Are you folks holding up well against the price of food? I hope so.

Potatos were $0.60/lb when I moved here six years ago. I thought that was pretty outrageous, but I put it down to coming from California - where groceries are naturally cheap.

It was only two years ago that they surged to $0.90/lb. I remember, because I'd just learned how to make potato salad, and it was frustrating.

Now they're $1.25/lb.

Banquet chicken TV dinners had two pieces of chicken in them a decade ago - and they were priced the same as all the other dinners. About a dollar apiece.

Now they have ONE piece of chicken, are no longer grouped with the other TV dinners, and are 50% more than the other TV dinners.

In California, I regularly bought large frozen pizzas for $3.33 apiece. The one I bought yesterday was $6.00, and that was the best I could do on a per-ounce basis.

I bet it was smaller than the ones I was buying in California, too.

I used to buy frozen French Fries at a warehouse-style grocery store (whose name escapes me), for 19 cents a pound. The best I can do today is 89 cents a pound.

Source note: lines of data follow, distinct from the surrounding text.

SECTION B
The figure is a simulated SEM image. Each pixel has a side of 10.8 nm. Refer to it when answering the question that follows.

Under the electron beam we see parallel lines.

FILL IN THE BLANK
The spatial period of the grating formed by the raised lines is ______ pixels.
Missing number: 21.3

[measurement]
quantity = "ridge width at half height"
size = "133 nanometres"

In California, I was getting turkeys at Thanksgiving for FREE - buy spending $25 on other things... and later $100 in groceries. This year, the best I could do was 59 cents/lb when I spent $40.

Movie rentals have been $1.00/night at the discount places for as long as I can remember. But in the last few months, they've climbed to $1.25 at Redbox. Netflix has raised its prices. Most of the video/DVD rental "stores" have gone out of business.

The rate of price inflation on things that really matter is truly horrifying.